Did you know that the Pride Month is celebrated every June to commemorate the Stonewall Riots of 1969? These riots broke out as a retaliation for the police attack on Stonewall Inn, a gay bar in New York’s Greenwich Village. Having faced years of discrimination and harassment at the hands of authority, the gay folks couldn’t take the idea of even their secret haunts being raided by the police. The agitation found an escape through riots that lasted for three days and keep resonating to date. The riots paved the way for the subsequent LGBTQ movements and the formation of organisations that strengthened the movement like never before.

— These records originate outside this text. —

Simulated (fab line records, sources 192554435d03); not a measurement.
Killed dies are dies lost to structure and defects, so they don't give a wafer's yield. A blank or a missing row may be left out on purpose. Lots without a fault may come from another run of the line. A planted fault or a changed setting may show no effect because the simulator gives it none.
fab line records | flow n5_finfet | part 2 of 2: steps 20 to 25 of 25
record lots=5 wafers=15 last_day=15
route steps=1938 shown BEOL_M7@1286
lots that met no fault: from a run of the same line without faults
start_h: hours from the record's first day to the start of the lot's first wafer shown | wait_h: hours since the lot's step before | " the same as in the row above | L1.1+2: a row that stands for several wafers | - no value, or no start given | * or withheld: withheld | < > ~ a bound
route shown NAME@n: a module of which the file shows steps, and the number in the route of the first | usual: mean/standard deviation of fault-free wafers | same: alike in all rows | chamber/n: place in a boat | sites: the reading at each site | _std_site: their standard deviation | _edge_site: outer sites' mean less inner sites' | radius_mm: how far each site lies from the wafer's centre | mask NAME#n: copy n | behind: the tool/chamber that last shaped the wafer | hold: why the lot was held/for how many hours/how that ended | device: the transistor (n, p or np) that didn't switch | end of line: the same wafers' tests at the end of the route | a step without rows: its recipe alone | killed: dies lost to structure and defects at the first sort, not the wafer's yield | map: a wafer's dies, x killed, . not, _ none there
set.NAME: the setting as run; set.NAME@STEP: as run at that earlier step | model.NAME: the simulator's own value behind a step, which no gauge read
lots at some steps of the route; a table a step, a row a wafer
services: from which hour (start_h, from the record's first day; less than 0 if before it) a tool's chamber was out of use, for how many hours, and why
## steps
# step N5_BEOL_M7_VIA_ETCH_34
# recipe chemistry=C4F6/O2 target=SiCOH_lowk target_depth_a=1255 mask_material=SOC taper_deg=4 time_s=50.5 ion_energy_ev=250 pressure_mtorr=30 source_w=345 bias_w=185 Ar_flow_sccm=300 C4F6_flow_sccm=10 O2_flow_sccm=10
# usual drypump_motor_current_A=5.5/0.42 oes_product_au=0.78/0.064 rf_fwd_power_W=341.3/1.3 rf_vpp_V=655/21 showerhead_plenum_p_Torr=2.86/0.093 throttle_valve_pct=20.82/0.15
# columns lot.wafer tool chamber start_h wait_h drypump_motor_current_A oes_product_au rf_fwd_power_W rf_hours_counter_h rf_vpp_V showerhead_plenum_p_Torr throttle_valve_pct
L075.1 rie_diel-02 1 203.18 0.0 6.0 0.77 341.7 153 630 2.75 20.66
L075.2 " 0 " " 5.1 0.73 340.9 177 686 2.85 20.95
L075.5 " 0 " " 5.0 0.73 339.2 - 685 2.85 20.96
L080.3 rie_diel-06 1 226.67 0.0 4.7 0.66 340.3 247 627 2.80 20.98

The purpose of starting my story with this piece of information is not to educate you about Pride Month or the LGBTQIA+ community (you’d have to do it yourself), but to signpost the spirit in which allyship for the community needs to be approached. This Pride Month, as the celebrations go virtual, the LGBTQ+ community needs your allyship more than ever. And while fact-checking, like we just did, is an important stepping stone for the newly initiated, there’s still so much more that needs to be done.
In fact, chances are you might have called yourself an ally all this while and still must have continued to indulge in actions counter-productive to the LGBTQ+ discourse. To help you with the same, we have thus compiled a list of ways in which you can work towards becoming a better ally to the LGBTQ+ fam. Read on:
To really understand the space that someone else comes from it’s very important to evaluate your own as the first step. If your identity as a man or a woman is in alliance with the sex assigned to you at birth, it makes you a cis (cisgender) person and irrespective of the fact that we take it for granted, this identity comes with a ton of privileges. From personal expression to marriage rights, we are talking about the kind of privileges that you would not be able to imagine your life without. And yet they are privileges when you compare your life with so many in the LGBTQIA+ umbrella.
‘Hey, I am reading this article to become an ally, how can I be prejudiced?!?!’ one might ask. Well, there are a plethora of ways in which our prejudices and conditioning manifest themselves. Thus, seeking to be an ally for the cool gay person in your office but flinching from the idea of the transgender person who shows up all decked up is also prejudice. When you seek to be an ally, you have to be an ally to everyone, irrespective of their sex or gender. Understand that a true ally wouldn’t discriminate on the basis of sex, colour or gender expression.
Besides being the Pride Month, June also happens to be the month in which same-sex marriages were legalised in the US in 2015. Imagine, it took the LGBTQ+ community almost half a century to legally pursue one of the most human needs: companionship! Sadly in India, same-sex marriage is yet to be legalised. Educating yourself about their history is important to actually associate with their cause. Read about the concept of “social constructs,” gender makeup, and the history of oppression that all of this comes with. Read why the Transgender Persons (Protection of Rights) Act, 2019 isn’t what it sounds like, read about how it curbs so many of their rights instead of empowering them. To be an ally, it is important to know their story as well as their collective history. Also, don’t seek them to educate you on the same, do it for yourself.
Most of us have grown up in a heteronormative society where pronounces like “he,” “she,” “him,” “her,” keep reigning the narrative. However, your education about the queer community would quickly teach you about the other pronouns that exist, “they,” “them,” “zer” to name a few. Now, since it is new to you don’t freak out if you don’t know what pronoun someone would like to be addressed with. You can always politely ask them. And in case, you end up using the wrong one, apologise sincerely, correct yourself and don’t embarrass them by making a huge deal out of it.
As an ally, your aim should be to support the LGBTQ+ community and amplify their voice when they raise it. You don’t come from the space of prejudice and injustice that they come from and that’s why you cannot tell their stories the way they would. Thus, cheer for them when they take up space, amplify these narratives but make sure you don’t overpower them.
Being an ally does not just mean you accept and support the LGBTQ+ community. It also means that you educate and sensitise those who don’t. I have been in a year-long conversation on the topic with my mom now and while we have come quite far, she still has a long way to go. The entire idea of allyship goes obsolete if you don’t educate those who refuse to listen to the community or accept them as equals.
Okay, this might sound counter-productive but this is an integral step towards recognising the LGBTQ+ folks as one of you. Let them be human, let them have their flaws, cut them some slack, and let them disappoint you or make amends when need be. Also, let them disappoint you when it comes to their image in your head (all thanks to stereotypical media representations). Let them be humans. Just, let them be.
Lastly, this Pride Month, join them in their virtual celebrations by floating message of support, cheer, and their unyielding spirit. Remember, every bit counts.